If you visit the website of renowned Canadian novelist Patrick deWitt today, you’ll see a surprising message. “THIS IS NOT PATRICK DEWITT”, it says.
That’s because the domain has been taken over by a cybersquatter. Not just any cybersquatter, mind – this one has literary ambitions.
The unpublished writer apparently noticed that deWitt had let the domain lapse, and decided to register it for themselves. Clicking on the page takes you to an about section, which announces:
Patrick deWitt is an award-winning author who has written 4 best-selling novels.
This is not his site.
I have not made any films. I have not written any award-winning books.
If you want to do something that is singularly unrewarding, write a novel.
Anyway, Patrick deWitt wasn’t using this site, so rather than waste your time with a blank page, I thought I would join you here and we could share a moment.
As if that wasn’t cheeky enough, the sneaky scribe has also posted their own manuscript on the site. Called In God’s Silence, Them Devils Sang, the author describes it as an acid western.
The news hit the internet last week, but this has been going on for a while. The first instance of the cybersquatter’s site shows up on the Wayback Machine (a site that archives snapshots of web pages) on 10 November 2018. Let’s Encrypt issued an SSL certificate for the domain on 11 July 2019, although the mysterious cybersquatter doesn’t seem to be using it as yet. As of today, the site was still using plain old HTTP.

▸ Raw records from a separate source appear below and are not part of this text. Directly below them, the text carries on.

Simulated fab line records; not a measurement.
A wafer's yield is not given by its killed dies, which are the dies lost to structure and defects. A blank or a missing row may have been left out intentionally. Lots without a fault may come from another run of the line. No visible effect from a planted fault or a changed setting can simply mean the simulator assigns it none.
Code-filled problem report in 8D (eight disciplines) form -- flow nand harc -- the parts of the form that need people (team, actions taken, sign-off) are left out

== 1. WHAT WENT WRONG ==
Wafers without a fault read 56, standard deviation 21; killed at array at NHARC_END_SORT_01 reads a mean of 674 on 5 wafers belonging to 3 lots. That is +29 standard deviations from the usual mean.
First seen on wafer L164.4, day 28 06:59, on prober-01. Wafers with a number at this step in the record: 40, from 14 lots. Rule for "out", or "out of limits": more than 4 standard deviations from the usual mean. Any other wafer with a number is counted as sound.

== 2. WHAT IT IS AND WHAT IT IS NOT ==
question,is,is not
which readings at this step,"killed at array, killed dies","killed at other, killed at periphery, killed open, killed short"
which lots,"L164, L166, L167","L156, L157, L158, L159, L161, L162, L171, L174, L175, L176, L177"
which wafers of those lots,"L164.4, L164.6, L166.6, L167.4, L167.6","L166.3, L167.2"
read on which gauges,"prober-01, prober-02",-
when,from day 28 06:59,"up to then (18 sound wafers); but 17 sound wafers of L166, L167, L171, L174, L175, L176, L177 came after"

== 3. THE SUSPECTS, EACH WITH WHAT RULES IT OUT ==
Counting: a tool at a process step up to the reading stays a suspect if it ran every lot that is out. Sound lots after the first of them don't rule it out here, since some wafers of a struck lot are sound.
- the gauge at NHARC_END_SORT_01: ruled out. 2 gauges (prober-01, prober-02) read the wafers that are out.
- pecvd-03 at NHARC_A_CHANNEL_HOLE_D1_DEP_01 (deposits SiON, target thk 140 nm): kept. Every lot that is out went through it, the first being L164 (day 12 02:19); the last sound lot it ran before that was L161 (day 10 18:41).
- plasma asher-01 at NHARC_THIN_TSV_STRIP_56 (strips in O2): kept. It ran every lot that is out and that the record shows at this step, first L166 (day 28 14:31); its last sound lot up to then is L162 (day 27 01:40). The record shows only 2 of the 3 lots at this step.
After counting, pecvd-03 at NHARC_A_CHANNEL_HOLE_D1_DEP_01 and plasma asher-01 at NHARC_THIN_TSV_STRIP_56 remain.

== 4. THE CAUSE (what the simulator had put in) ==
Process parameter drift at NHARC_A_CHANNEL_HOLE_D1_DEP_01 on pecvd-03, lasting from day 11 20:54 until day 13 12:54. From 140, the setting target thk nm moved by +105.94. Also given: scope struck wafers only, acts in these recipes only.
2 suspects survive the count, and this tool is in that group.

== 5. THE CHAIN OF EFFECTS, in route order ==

The cybersquatter also seems to have toned down the cockiness following the online attention. As recently as 12 January this year, the site contained a slightly longer message, adding the following to the about section:
PS. Mr deWitt, If you want the site back, just let me know. I’m not trying to blackmail you, your producers, the publishing house or your literary agent. I just want y’all to read my manuscript.
Oh f[*]ck, I just realized that’s the dictionary definition of blackmail. Sorry, I guess I just meant I don’t really give a f[*]ck about money.
As of yesterday, the current version of the site also features a different piece of writing altogether: a first-person account of life as a captive orca. From acid western to Free Willy.
deWitt is a self-proclaimed internet hermit. Not because he’s sniffy about popular culture in any way, but rather because he finds it too addictive. In a 2015 Buzzfeed interview, he said that he loves distracting media so much that he had to turn his back on it so that he could concentrate. That apparently included letting his domain go.
His legitimate site last showed up on the Wayback Machine on 24 November 2014, publicising his novel The Sisters Brothers. By 17 December 2014 it had been replaced with an error message explaining that the site couldn’t be displayed. That message stuck around for years, interspersed with the occasional parked site page.
Things could have been a lot worse for deWitt. Having your site cybersquatted isn’t ideal, but at least the perp is being upfront about it and not trying to pass himself off as the award-winning author. Even if you don’t plan on maintaining a website that has carried your image or work at some point in time, it pays to keep the domain handy to protect your reputation (not to mention any email addresses that may have been associated with it).